Ben by Debra
Materially Successful Character #1
Uncle Ben
Ben, Willy's older brother, whom Willy knew little about, is completely an imagined figure in this play. Will tells Charley, his neighbor, that he recently learned that Ben has died. Because of this, we know when Ben walks into the scene with Charley, he is an apparition Willy has summoned in his anguished search to comfort himself that he has done the right things and understand his life.
From the first time we see Ben, he is presented as a highly idealized figure for Willy, whose memory turns him into a god-like figure. Willy describes him as, "the man I ever met who knew the answers." Ben is an imposing-looking man dressed in sophisticated clothes and projecting great authority. He is both fearless and enjoys his success enormously and constantly chuckling over it. He has an air of always thinking about secret and important things. He is a father of seven sons.
For Willy, Ben, who is a man with all the luck, is exactly the kind of person he wants to become. Even his mistakes become profitable. Ben tells about how he left to find their father in Alaska when Willy was three or four. However, Ben later confessed that "I had a very faulty view of geography, William. I discovered after a few days that I was heading due south, so instead of Alaska, I ended up in Africa...[W]hen I was seventeen I walked into the jungle, and when I was twenty-one I walked out. And by God I was rich."

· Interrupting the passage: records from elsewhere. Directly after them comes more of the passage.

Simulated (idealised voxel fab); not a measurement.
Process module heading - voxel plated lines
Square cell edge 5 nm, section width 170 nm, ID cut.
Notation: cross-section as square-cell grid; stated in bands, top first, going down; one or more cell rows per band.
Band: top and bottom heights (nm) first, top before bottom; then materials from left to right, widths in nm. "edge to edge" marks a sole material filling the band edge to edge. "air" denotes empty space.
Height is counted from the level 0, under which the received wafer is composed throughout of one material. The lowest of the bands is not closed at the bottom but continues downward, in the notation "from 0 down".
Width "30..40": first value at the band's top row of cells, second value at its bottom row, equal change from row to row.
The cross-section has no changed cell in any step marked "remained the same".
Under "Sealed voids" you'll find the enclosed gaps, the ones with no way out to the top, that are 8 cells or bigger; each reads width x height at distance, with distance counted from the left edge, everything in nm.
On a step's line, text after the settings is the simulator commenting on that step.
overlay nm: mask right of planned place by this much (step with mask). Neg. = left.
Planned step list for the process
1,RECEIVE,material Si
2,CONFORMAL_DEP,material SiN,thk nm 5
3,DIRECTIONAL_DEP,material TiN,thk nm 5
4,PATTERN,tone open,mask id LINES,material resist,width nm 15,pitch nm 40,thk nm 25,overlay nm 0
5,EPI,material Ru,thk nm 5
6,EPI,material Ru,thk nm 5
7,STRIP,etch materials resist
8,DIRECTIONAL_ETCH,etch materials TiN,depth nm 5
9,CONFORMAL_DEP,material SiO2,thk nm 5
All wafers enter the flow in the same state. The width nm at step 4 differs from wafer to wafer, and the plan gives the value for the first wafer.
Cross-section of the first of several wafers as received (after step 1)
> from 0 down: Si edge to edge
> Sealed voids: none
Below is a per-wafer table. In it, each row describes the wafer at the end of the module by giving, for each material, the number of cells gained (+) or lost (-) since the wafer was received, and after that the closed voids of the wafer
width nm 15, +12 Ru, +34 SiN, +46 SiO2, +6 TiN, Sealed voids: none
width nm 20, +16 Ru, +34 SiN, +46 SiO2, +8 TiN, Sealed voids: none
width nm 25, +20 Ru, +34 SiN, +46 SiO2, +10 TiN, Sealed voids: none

So Ben is an personalified ideal success, the realization of the wildest dreams a man could have. In his quest to make some sense of his failed life, Willy views Ben as both a guide for finding out his answers and an older brother's role, appears to him every time he is most desperate. Ben is the inspiration for the fierce and daring Willy to commit suicide. For several times, Ben says "the jungle is dark but full of diamonds," which encourages him toward this action that will put Willy in control of his life, and allow him to beat the world that seems to have beaten him.